Search code examples
postgresqlwindow-functions

How to calculate total revenue within 3 months in postgresql


Thanks in advance for any help.

I have a table with unique tickets, customer IDs and ticket price. For each ticket, I want to see the number of tickets and total revenue from a customer 3 months after the date of the ticket.

I tried to use the partition by function with the date condition set in the on clause, but it just evaluates all tickets of the customer rather than the 3 month period I want.

select distinct on (at2.ticket_number)
at2.customer_id 
,at2.ticket_id 
,at2.ticket_number 
,at2.initial_sale_date 
,ata.tix "a_tix"
,ata.aov "a_aov"
,ata.rev "a_rev"

from reports.agg_tickets at2 
left join (select at2.customer_id, at2.final_fare_value, at2.initial_sale_date, count(at2.customer_id)  OVER (PARTITION BY at2.customer_id) AS tix,
            avg(at2.final_fare_value) over (partition by at2.customer_id) as aov,
            sum(at2.final_fare_value) over (partition by at2.customer_id) as rev
            from reports.agg_tickets at2
            ) ata
            on (ata.customer_id = at2.customer_id 
            and ata.initial_sale_date > at2.initial_sale_date 
            and ata.initial_sale_date < at2.initial_sale_date  + interval '3 months')

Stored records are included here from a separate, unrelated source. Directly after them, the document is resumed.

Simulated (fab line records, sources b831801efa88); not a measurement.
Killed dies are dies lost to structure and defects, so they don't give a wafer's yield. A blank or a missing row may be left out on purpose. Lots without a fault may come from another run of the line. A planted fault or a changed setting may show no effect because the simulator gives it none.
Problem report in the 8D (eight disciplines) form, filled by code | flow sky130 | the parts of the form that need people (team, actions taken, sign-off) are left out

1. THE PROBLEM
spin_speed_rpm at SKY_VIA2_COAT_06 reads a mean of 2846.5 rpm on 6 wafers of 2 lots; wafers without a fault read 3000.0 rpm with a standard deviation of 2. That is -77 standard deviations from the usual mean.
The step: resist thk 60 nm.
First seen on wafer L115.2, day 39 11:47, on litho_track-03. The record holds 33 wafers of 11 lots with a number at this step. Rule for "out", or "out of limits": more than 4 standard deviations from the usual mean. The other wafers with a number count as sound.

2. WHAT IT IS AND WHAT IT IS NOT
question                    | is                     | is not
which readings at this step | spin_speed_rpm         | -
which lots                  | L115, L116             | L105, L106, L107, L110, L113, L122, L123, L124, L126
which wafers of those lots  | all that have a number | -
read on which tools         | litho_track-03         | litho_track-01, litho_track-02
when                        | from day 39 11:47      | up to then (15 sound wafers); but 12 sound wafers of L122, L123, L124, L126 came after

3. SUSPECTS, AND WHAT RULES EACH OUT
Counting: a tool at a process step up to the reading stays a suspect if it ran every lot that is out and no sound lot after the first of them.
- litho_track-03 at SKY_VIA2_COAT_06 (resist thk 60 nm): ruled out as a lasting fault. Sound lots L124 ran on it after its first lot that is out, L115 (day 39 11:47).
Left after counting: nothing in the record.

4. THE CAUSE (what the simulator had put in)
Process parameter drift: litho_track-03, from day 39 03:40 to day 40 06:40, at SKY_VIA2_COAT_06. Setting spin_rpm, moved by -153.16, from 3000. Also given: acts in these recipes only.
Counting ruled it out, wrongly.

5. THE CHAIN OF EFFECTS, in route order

I could use a left join lateral, but it takes far too long. Slightly confused with how to achieve what I want, so any help would be greatly appreciated.

Many thanks

Edit: Here is the sample of data. Picture of data table.

The table is unique on ticket number, but not on customer.


Solution

  • No need to use a join at all, this will yield (as you observe) a problemetic performnce. What is your solution is a plain window function with a frame_clause that will consider the next 3 months for each ticket

    Example (self explained)

    count(*) over (partition by customer_id order by initial_sale_date 
                   range between current row and '3 months'  following) ticket_cnt
    

    Here a full query with simplified sample data and the result

    with dt as (
    select * from  (values
    (1, 1, date'2020-01-01', 10),
    (1, 2, date'2020-02-01', 15),
    (1, 3, date'2020-03-01', 20),
    (1, 4, date'2020-04-01', 25),
    (1, 5, date'2020-05-01', 30),
    (2, 6, date'2020-01-01', 15),
    (2, 7, date'2020-02-01', 20),
    (2, 7, date'2021-01-01', 25)
    ) tab (customer_id, ticket_id, initial_sale_date,final_fare_value)
    )
    select 
    customer_id, ticket_id, initial_sale_date, final_fare_value,
    count(*) over (partition by customer_id order by initial_sale_date range between current row and '3 months'  following) ticket_cnt,
    sum(final_fare_value) over (partition by customer_id order by initial_sale_date range between current row and '3 months'  following) ticket_sum
    from dt;
    
    customer_id|ticket_id|initial_sale_date|final_fare_value|ticket_cnt|ticket_sum|
    -----------+---------+-----------------+----------------+----------+----------+
              1|        1|       2020-01-01|              10|         4|        70|
              1|        2|       2020-02-01|              15|         4|        90|
              1|        3|       2020-03-01|              20|         3|        75|
              1|        4|       2020-04-01|              25|         2|        55|
              1|        5|       2020-05-01|              30|         1|        30|
              2|        6|       2020-01-01|              15|         2|        35|
              2|        7|       2020-02-01|              20|         1|        20|
              2|        7|       2021-01-01|              25|         1|        25|